Christina Lamb interviews the husband of the late Benazir Bhutto, Asif Ali Zardari, who hopes to be named President of Pakistan this Saturday
Islamabad
On the wall above Asif Ali Zardari’s dining table in Islamabad is a framed copy of a letter. The handwriting is small and neat and it looks nothing special but he frequently grabs it from the wall to show to visitors. For on this piece of paper rests the remarkable rise of the man for years vilified as Mr Ten Percent, who this weekend looks set to become Pakistan’s President.
The letter is written by his late wife Benazir Bhutto, and dated 16 October 2007, two days before her return to Pakistan from exile, and 11 weeks before her assassination. Addressed to supporters of her Pakistan People’s Party (PPP) to be opened in the event of her death, she wrote it at her home in Dubai shortly after receiving a delegation from foreign intelligence services warning her she would be killed if she went back. ‘I would like my husband Asif Ali Zardari to lead you in this interim period until you and he decide what is best,’ it states. ‘I say this because he is a man of courage and honour. He spent 11 and a half years in prison without bending despite torture.’
‘You see,’ he said to me over lunch at his house last month, as he jabbed at the text. ‘She knew I was the only one with the strength to hold it all together.’

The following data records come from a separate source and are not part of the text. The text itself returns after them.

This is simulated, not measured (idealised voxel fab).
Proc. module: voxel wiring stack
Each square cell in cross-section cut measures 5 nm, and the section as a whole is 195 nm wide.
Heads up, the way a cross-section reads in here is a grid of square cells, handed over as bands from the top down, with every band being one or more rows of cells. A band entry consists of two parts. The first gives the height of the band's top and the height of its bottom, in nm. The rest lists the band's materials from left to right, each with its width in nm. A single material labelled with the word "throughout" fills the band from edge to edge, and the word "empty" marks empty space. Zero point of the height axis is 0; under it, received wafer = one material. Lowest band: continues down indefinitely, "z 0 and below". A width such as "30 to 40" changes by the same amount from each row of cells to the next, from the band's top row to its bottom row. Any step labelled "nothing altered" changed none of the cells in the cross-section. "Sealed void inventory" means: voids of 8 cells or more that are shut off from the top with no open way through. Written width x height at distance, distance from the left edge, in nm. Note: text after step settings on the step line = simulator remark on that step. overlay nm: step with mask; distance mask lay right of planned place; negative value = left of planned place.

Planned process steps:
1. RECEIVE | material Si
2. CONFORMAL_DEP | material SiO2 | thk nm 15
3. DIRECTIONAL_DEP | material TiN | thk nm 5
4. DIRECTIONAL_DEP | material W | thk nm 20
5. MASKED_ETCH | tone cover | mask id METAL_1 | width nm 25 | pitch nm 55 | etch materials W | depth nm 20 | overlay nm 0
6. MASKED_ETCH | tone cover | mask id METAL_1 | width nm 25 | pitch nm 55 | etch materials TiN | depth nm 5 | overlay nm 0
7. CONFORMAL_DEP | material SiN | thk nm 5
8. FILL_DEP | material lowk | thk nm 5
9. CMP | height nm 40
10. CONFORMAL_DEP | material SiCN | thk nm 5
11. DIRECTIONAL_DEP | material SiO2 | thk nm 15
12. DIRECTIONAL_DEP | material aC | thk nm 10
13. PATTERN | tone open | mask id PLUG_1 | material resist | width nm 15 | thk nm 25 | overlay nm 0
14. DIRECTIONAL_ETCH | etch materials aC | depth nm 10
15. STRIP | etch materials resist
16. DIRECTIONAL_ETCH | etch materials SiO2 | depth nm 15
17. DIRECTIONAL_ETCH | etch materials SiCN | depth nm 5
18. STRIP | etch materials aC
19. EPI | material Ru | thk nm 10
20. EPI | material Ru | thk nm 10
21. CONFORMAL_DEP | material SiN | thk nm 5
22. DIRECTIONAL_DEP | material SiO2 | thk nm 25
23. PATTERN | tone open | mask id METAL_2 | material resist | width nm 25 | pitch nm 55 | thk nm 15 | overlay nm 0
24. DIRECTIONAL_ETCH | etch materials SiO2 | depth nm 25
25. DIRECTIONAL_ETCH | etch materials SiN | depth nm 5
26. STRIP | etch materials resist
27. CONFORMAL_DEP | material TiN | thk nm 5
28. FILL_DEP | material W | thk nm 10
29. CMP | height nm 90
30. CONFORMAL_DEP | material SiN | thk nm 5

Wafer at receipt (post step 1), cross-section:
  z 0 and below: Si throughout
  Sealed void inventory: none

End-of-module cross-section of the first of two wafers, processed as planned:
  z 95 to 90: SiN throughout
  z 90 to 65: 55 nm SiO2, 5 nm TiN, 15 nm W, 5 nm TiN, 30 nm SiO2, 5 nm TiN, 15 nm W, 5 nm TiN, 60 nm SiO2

When Zardari produced this ‘political will’ at the first meeting of the party leadership after Bhutto’s assassination at the end of December, her long-time associates were stunned. Zardari had long been known as anything from Mr Ten Percent to Mr Thirty Percent and his alleged corruption was widely regarded as the reason for the early demise of Bhutto’s two governments. ‘Zardari? I don’t believe it,’ was the reaction of one of Bhutto’s oldest advisers in London, when I contacted him with the news. Zardari himself calls the will ‘the joker in the pack’.